Read Jenifer Fox entire post in The Huffington Post

Sunday, April 5, 2009

Social Skills, Extracurricular Activities Pay Off Later in Life


ScienceDaily (Mar. 26, 2009) — It turns out that being voted “Most likely to succeed” in high school might actually be a good predictor of one’s financial and educational success later in life.

According to a University of Illinois professor who studies the sociology of education, high school sophomores who were rated by their teachers as having good social skills and work habits, and who participated in extracurricular activities in high school, made more money and completed higher levels of education 10 years later than their classmates who had similar standardized test scores but were less socially adroit and participated in fewer extracurricular activities.

Christy Lleras, a professor of human and community development, says that “soft skills” such as sociability, punctuality, conscientiousness and an ability to get along well with others, along with participation in extracurricular activities, are better predictors of earnings and higher educational achievement later in life than having good grades and high standardized test scores.

Read the full article in Science Daily

Saturday, April 4, 2009

What You Should Consider Before Education Graduate School


March 25, 2009 05:34 PM ET | Eddy Ramírez

If you're thinking about going into teaching, take heed of this message from Katherine Merseth, a senior lecturer and director of the teacher education program at Harvard University: "The dirty little secret about schools of education is that they have been the cash cows of universities for many, many years, and it's time to say, 'Show us what you can do, or get out of the business.'"

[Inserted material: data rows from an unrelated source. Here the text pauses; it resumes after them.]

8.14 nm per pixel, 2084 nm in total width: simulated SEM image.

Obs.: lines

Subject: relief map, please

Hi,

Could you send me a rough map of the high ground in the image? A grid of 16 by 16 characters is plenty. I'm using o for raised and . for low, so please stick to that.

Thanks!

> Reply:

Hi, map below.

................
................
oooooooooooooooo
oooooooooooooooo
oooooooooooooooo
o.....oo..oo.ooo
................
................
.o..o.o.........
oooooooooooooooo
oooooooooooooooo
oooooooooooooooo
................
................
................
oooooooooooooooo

Merseth, who spoke at an event in Washington, D.C., this week as part of a panel about how to improve teacher quality, was not trashing her employer, to be sure. Nor was she discouraging aspiring teachers from going to graduate school. Merseth was taking aim at institutions that produce ill-prepared teachers and yet insist on holding a monopoly in awarding teaching degrees. "It's high time that we broke up the cartel," she said. "We need to hold graduate schools of education more accountable." Merseth says that of the 1,300 graduate teacher training programs in the country, about 100 or so are adequately preparing teachers and "the others could be shut down tomorrow."

Read the full article on U.S. News and World Report blog

Friday, April 3, 2009

Wear Red April 7

The City Council’s decision to cut funding for MCS has caused a cloud of uncertainty to hang over all MCS students, parents, teachers, principals; in fact over our entire community. If funding is not restored there will be more cuts and this time they will have an effect in the classrooms.

We are asking everyone to WEAR RED and attend the Tuesday, April 7 City Council meeting at 3:00 p.m. as a way to show city-wide support for stable funding for our schools.

Supporting Groups:
The Memphis Ministers Association, Common Ground, Bridges, Metropolitan Baptist Church, the Black Business Coalition, Temple Israel, Memphis Education Association, the University of Memphis, Latino Memphis, Southern Christian Leadership Council, Memphis PTA Council, MCS Parent Assembly, Memphis Peace and Justice Center, Memphis Baptist Ministers Association and Unite Memphis for Education will be represented.

Thursday, April 2, 2009

What Do Students Want in Schools?


Looking for ideas on how to spend federal stimulus dollars to enhance educational technology? Project Tomorrow has a suggestion: Listen to what students say they'd like to see in their schools.

The nonprofit organization is touting the results from its annual Speak Up survey as a means of giving lawmakers--as well as state and local education leaders--some guidance on how stimulus funds can be used to improve teaching and learning.

Project Tomorrow highlighted the results from this year's survey during a March 24 briefing on Capitol Hill. According to the group's report, students can be viewed as a digital advance team: They are early adopters and adapters of new technologies, creating new uses for various technology products to meet their sophisticated needs.

"What kinds of technologies are students using, and which are the types of things that students can use in school?" asked Julie Evans, chief executive officer of Project Tomorrow. Those are questions many educators are now asking as well--and the survey's results provide some answers.

More than 280,000 K-12 students, 28,000 teachers, 21,000 parents, and 3,000 administrators responded to the online Speak Up survey between October and December 2008.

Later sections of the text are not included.